Associate Salaries, Biglaw, Killing Lockstep, Money, Salary Cuts

Dickstein Shapiro: New Salary Structure Leaves A Lot of Questions

Dickstein Shaprio still basically relevant logo.JPGAdd Dickstein Shapiro to the list of firms that have decided to do away with lockstep associate compensation. As of January 22, Dickstein will adopt a new merit-based compensation system. Like many firms that have abandoned lockstep, Dickstein will be using a three-tiered system, similar to Orrick’s compensation structure.

Starting salary for new Dickstein associates will be $145,000. Or maybe it will be $160,000. Honestly, I can’t tell you with certainty what new associates will be making.

It’s not my fault. I read the original memo and everything. I talked to friends and sources and a spokesperson for the firm. I prayed on it. I just can’t seem to pin down one solid number for first-year associate salaries.

After the jump, why don’t you guys take a look at the memo? Maybe you’ll have more success divining its meaning than I did.

Here’s the associate compensation memo that was sent to Dickstein Shapiro associates last week:

From: Nannes, Michael
Sent: Thursday, January 07, 2010 4:34 PM
To: ALL Associates
Subject: 2010 Associate Compensation

Over recent weeks we have been reviewing 2010 associate compensation in the Executive Committee. We have considered recent market data, and received very helpful input from APLC and associates. Thank you for your contributions which significantly influenced our decisionmaking.

The merit-based compensation structure for 2010 will be as follows:

Entry A – $145,000
Entry B – $160,000
Professional Level I Tier A – $170,000
Professional Level I Tier B – $185,000
Professional Level II Tier A – $210,000
Professional Level II Tier B – $230,000
Professional Level III Tier A – $250,000
Professional Level III Tier B – $265,000 (or $280,000 for those grandparented at the former III B level)
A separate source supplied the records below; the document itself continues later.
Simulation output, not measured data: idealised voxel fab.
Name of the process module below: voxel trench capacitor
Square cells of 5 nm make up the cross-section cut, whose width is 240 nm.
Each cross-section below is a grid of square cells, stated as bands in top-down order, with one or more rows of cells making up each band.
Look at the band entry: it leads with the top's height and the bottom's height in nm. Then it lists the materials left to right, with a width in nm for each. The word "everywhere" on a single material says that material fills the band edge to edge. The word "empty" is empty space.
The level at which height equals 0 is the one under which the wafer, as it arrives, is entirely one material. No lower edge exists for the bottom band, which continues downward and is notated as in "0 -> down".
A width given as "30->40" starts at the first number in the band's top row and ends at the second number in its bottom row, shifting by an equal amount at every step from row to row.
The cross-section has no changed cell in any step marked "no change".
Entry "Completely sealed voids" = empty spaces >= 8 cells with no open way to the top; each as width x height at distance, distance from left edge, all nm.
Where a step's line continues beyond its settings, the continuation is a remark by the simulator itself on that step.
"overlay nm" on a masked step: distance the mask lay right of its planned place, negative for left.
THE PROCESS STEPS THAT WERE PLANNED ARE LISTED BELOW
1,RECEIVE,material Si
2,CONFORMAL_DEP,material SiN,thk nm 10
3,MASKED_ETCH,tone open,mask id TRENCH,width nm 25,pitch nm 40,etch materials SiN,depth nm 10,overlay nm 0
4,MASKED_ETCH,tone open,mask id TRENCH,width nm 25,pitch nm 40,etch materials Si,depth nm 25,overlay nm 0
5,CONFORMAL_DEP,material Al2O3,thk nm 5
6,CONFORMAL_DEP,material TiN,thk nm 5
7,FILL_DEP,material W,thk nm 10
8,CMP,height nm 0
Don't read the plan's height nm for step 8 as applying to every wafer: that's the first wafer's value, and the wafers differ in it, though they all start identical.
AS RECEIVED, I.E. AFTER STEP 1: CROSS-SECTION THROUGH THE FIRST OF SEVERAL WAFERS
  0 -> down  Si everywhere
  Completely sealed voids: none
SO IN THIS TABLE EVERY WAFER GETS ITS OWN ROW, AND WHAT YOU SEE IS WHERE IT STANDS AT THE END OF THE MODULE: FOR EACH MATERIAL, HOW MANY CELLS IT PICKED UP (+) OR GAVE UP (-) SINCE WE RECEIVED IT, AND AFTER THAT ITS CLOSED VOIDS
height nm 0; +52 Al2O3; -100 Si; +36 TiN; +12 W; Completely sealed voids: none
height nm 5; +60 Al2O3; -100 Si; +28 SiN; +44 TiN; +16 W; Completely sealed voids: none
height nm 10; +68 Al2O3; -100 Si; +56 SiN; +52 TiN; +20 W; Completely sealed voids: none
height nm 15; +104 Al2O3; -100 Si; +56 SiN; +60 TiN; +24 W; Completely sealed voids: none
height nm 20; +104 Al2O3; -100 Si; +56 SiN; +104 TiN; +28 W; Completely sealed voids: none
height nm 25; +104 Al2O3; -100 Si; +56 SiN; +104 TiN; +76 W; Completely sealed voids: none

These salaries will be paid on a bi-weekly basis to all attorneys who in 2009 met their budget of 1950 recognized hours (or their prorated target if an attorney has a reduced schedule), inclusive of pro bono hours, in accordance with traditional Firm criteria. Attorneys who did not reach their recognized hours budgets in 2009 will remain at their 2009 salary during the course of the year, but will be paid the difference (between their 2009 compensation and the 2010 structure) in deferred compensation, in December, if they meet their targets in 2010.

Please note that no changes have been made to compensation levels yet (for promotions or other increases) and therefore your pay on January 8, 2010 will still reflect your 2009 compensation level. The changes will be reflected in the January 22nd paycheck and will be retroactive to January 1, 2010.

Okay. Can anybody tell me what the difference is between “A” and “B”? Is it an hours thing? Is it a performance thing?

There must be a clear answer to this question. I asked the firm to clarify the distinction; here’s their statement:

Dickstein Shapiro’s compensation structure, regardless of level, is based on 1950 hours. In 2000, the firm reinvented its associate development and compensation system (the merit-based model currently in place) and the professional level at which each associate is compensated is based on their achievement in a number of core competencies, including productivity, problem solving, legal research, writing, communication, fact development, negotiation skills, supervisory responsibilities, and adherence to the firm’s core values (loyalty, respect, excellence and initiative, and integrity), among others.

So, “B” associates — the ones who are higher paid — are able to:

Problem solve
Develop facts

And they are also:

Initiative takers with integrity.

But people who are on the “A” track are not these things?

If so, how can you possibly grade anybody on all of those factors if they are an “entry” level person? How are they making a distinction between a person who makes $145K and a person who makes $160K? It almost has to be a two-track “hours expectation” distinction, like what Hogan & Hartson has. But then why won’t the firm just say that? Do they want clients to think that firm only pays “excellent” first year associates a market salary? I’m so confused.

Alright, let’s crowdsource this thing. If there are any entry-level associates at Dickstein Shapiro who are scheduled to make $160K, could you please tell us why? Thanks.

UPDATE: Commenters are suggesting that “Entry A” refers to a first year, while “Entry B” refers to a second year, and so on. So you could call this system a lockstep system with a paycut to the $145K scale, and a salary freeze if you don’t hit 1950 hours. And that would all make sense … except that the firm specifically does not call it a lockstep system. No, the firm calls it a merit-based system. The firm says that advancement is based on all of the soft, subjective factors other non-lockstep firms talk about.

Is it that Dickstein just wants to use some vaguely merit-based language with its lockstep structure because it tests well? Or is Dickstein actually trying to shoehorn merit-based factors into what used to be a straightforward lockstep system?